The housing market is seriously screwed up. Housing is just too expensive particularly here in California and other hot spots. Now the classic economic supply/demand solution is that if housing becomes too expensive, people will not be able to afford to buy, demand goes down and so do prices. There seems to be a small problem: Banks are now offering "exotic" mortgages so people can buy homes that they can't afford:
Welcome to the high-stakes world of the negative-amortization loan. With skyrocketing home prices in America’s hottest markets, lenders have become increasingly creative in their efforts to stretch consumers into pricier homes.
Interest-only loans, nearly unheard of three years ago, have jumped in popularity. “IO” mortgages, which come in many shapes and sizes, can shave 20 to 30 percent off monthly payments because they temporarily relieve borrowers of the need to pay any principal. But after that temporary reprieve, mortgage payments jump sharply. Fully one-third of mortgages opened last year were interest-only loans, causing a stir of concern among economists including Federal Reserve Chairman Alan Greenspan.

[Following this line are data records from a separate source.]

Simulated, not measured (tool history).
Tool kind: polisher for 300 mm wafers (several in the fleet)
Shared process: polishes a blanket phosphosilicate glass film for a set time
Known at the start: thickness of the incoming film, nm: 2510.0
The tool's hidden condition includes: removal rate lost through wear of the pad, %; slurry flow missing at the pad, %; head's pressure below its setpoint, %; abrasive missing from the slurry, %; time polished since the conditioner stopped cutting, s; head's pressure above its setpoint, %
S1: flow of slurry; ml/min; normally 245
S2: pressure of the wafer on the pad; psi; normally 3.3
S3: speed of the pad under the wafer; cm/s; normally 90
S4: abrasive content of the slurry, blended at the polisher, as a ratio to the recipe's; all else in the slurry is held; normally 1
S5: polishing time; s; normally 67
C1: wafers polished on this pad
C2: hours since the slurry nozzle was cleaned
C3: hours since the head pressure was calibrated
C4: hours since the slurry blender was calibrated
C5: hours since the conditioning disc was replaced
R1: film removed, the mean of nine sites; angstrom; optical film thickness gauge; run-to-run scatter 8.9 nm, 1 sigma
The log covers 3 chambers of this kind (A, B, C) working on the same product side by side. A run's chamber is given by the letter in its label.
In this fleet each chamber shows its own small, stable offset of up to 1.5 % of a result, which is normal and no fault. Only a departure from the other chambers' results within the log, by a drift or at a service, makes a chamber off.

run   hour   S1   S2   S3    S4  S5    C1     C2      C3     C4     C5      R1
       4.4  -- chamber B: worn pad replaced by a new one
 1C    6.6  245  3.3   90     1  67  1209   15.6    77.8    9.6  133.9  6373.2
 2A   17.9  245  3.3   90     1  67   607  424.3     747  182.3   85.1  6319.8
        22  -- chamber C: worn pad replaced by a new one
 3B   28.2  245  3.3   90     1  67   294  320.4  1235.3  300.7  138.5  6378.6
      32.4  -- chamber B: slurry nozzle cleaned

But interest-only loans seem conservative compared to the latest lending rage, the negative-amortization loan. Consumers who sign up don’t even have to pay the full interest owed the bank each month. Instead, they borrow more money as time goes by, making minimum payments in a way that echoes the world of revolving credit card debt. In a housing market that goes suddenly flat, such a loan guarantees the buyer will be “upside down” after a few years — meaning their home will be worth less than the mortgage on it.
If the market changes, and it always changes, a whole lot of people are going to be screwed with these loans.